Question

Draw Lewis structures for (a) \(\mathrm{NO}^{+},\) (b) \(\mathrm{HClO}_{2}\), (c) \(\mathrm{H}_{2} \mathrm{SeO}_{3}\), and (d) \(\mathrm{H}_{3} \mathrm{AsO}_{4}\).

Short answer

The Lewis structures show that \(\mathrm{NO}^{+}\) has a double bond between N and O with N having a lone electron; \(\mathrm{HClO}_{2}\) has Cl at the center, with one O bound to H and a lone pair on Cl; \(\mathrm{H}_{2} \mathrm{SeO}_{3}\) has Se at the center, each O is single-bonded to H and there are two lone pairs on Se; \(\mathrm{H}_{3} \mathrm{AsO}_{4}\) has As at the center with O atoms around and three of them are single-bonded to H.

Step-by-step solution

Drawing Lewis Structure for \(\mathrm{NO}^{+}\)

Count the total number of valence electrons. Nitrogen has 5 and oxygen has 6, giving a total of 5 + 6 - 1 (because of the positive charge) = 10 electrons. Arrange the electrons to satisfy the octet rule for oxygen, which means oxygen will have 8 electrons around it. Place the remaining electrons around nitrogen, and remember there will be a shortage due to the positive charge, indicating a bond exists between N and O.

Drawing Lewis Structure for \(\mathrm{HClO}_{2}\)

Firstly, count the valence electrons. Chlorine has 7, oxygen has 6 (for each of the two oxygens), and hydrogen has 1, totaling 7 + 6*2 + 1 = 20 electrons. Hydrogen will be bonded to one of the oxygens. Chlorine will be the central atom because it is the least electronegative. Distribute the electrons to form single bonds first and then complete the octets by adding pairs of electrons. Additionally, place one pair of electrons on chlorine to indicate a lone pair.

Drawing Lewis Structure for \(\mathrm{H}_{2} \mathrm{SeO}_{3}\)

Count the valence electrons available. Selenium has 6, each oxygen also has 6, and hydrogen has 1, for a total of 6 + 6*3 + 1*2 = 26 electrons. Place selenium as the central atom surrounded by three oxygen atoms. Place the remaining electrons to complete the octets by adding two lone pairs to selenium and attaching each hydrogen to an oxygen through single bonds.

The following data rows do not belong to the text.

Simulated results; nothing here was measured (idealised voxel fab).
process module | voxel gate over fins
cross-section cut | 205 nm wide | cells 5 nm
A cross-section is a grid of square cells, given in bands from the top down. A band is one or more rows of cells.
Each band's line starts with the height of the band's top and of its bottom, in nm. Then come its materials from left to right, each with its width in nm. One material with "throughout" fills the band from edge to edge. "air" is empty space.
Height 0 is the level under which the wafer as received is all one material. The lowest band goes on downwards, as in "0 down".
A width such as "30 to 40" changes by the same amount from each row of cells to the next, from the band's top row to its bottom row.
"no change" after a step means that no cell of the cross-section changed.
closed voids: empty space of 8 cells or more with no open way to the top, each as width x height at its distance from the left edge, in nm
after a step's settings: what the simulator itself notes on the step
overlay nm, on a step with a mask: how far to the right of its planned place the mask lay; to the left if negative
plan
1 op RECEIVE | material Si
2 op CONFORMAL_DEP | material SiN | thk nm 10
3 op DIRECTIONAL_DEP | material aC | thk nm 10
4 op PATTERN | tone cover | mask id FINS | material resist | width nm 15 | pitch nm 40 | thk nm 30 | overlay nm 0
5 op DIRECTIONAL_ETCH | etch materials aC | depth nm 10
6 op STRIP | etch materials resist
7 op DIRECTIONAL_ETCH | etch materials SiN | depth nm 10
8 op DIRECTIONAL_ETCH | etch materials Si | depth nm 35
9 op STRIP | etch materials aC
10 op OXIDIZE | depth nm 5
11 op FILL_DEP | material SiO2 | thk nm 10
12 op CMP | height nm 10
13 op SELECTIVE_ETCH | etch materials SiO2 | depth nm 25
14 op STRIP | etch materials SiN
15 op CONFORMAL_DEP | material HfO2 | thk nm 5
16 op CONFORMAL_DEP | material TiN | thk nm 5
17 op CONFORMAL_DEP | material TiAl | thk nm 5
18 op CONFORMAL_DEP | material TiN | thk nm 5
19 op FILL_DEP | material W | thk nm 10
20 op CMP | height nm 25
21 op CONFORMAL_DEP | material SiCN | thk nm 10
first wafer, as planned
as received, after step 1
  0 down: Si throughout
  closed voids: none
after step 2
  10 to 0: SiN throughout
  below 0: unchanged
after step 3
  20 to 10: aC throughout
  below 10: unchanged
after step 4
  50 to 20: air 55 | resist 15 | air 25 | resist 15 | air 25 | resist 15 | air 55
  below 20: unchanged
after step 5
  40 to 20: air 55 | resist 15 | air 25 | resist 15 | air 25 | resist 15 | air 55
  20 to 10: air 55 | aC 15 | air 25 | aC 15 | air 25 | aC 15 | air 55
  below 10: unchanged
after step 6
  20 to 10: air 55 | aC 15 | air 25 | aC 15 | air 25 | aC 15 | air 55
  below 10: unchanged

Drawing Lewis Structure for \(\mathrm{H}_{3} \mathrm{AsO}_{4}\)

Calculate the total number of valence electrons. Arsenic has 5, each of the four oxygens has 6, and hydrogen has 1, for a total of 5 + 6*4 + 1*3 = 32 electrons. Arsine will be in the center with four oxygens around it. Three hydrogens will each be attached to three different oxygens. Distribute the remaining electrons to complete the octets and place any leftover pairs on the central arsenic atom.

Key concepts

Valence Electrons

Valence electrons are the outermost electrons of an atom, which are primarily responsible for the chemical properties of the element. They are the electrons that are involved in forming bonds with other atoms. For example, in the exercise where you were asked to draw the Lewis structure for \(\mathrm{NO}^{+}\), you start by counting the valence electrons. Nitrogen, being in group 15 of the periodic table, has 5 valence electrons while oxygen, from group 16, has 6. This counting is crucial as the number of valence electrons determines how atoms will bond and form molecules. The positive charge on \(\mathrm{NO}^{+}\) indicates that one valence electron is missing, thus, we subtract one. It's important to follow this kind of electron accounting to accurately represent the molecule.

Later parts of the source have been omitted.